This Is How You Cook an Egg Dish for a Group in Minutes
We've found tasty recipes for classic breakfast foods that feed a bunch and don't take forever to make. Brunch has never been this easy.
An Egg—and a Basket—for Everyone
This four-ingredient miracle recipe from The Auntie Em's Cookbook
, by Theresa Wahl, delivers a gorgeous-looking dish with a tiny, how-is-this-possible
amount of work. You simply line each cup of a muffin pan with a slice of ham, crack an egg into each and drizzle heavy cream on top. Salt, pepper and a sprig of thyme are the only seasonings needed, since the ham has a ton of flavor. After about 10 minutes in the oven, each person can enjoy his or her very own edible breakfast basket.
Get the recipe: Baked Eggs in Ham Baskets
A Fun-to-Say 15-Minute Wonder
Shakshouka—a popular Israeli and Tunisian dish where eggs are poached in tomato sauce—is speedy, delicious and a strong contender for edging out quiche as one of the best brunch dishes for a group. This recipe from Aliya LeeKong's Exotic Table
can serve six, and includes an herby tomato sauce that comes together in 15 minutes (which you can alternately make ahead of time). You crack the eggs over the sauce, slide the pan under the heat and broil it for five or so minutes. Make sure you have some thick, crusty bread on hand for sopping up the juices.
Get the recipe: Shakshouka with Chorizo and Bread Crumbs
An Asian-Flavored Breakfast Bake
Anyone who's considered munching on last night's leftovers at 8 a.m. will see the beauty in this flavorful casserole. It starts with a layer of cooked brown rice. Next comes a healthy (and tasty) combination of sautéed Swiss chard, onion and ginger, mixed with coconut milk, soy sauce and a dash of sesame oil. On top of that, you crack the eggs and bake until the whites are set but the yolks are still runny. You can make this in one large casserole dish or in individual ramekins.
Get the recipe: Sesame Baked Eggs
The Omelet for When You Don't Feel Like Making Omelets
We love a plate of fluffy eggs stuffed with savory fillings, but it can be hard to churn out six or eight omelets and still have everyone eat at the same time (and keep everything hot). Making a frittata solves that problem—and they don't come much easier than with this recipe.

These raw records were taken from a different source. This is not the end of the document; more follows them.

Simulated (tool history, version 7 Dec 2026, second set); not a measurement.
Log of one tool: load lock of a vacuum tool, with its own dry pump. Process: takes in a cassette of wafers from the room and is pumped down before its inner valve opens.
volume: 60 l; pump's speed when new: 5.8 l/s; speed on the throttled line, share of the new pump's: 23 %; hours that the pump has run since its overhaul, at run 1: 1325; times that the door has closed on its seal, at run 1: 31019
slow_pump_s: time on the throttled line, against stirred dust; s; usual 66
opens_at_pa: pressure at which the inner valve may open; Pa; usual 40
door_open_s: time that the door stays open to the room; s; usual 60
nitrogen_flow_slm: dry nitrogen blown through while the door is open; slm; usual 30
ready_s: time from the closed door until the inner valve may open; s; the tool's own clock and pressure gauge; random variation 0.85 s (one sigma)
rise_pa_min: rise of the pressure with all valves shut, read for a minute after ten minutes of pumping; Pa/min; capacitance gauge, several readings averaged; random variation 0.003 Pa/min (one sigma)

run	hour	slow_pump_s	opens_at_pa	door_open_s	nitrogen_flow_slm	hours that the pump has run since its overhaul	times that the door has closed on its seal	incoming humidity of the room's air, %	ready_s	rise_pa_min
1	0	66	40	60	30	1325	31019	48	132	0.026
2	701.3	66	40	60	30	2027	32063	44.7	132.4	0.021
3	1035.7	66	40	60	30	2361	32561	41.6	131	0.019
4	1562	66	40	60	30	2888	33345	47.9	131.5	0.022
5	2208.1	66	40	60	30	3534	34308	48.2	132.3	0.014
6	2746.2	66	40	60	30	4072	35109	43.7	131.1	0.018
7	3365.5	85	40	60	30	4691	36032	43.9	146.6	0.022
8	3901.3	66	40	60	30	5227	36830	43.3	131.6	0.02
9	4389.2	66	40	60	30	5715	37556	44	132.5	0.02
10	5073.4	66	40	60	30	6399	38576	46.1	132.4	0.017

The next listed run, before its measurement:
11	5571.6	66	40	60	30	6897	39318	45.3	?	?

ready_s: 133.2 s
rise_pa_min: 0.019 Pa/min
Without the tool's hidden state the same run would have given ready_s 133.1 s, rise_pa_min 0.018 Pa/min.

You whisk the eggs, add canned, chopped tomatoes and herbs and pour everything into a skillet. The mixture cooks on the stove for about five minutes, and then in the oven for 15 more. Then, you spread tomato paste and grated cheddar on top and slide the frittata back into the oven for another seven minutes, until the cheese is melted and slightly bubbly—so you've got a pizzalike take on a classic breakfast food.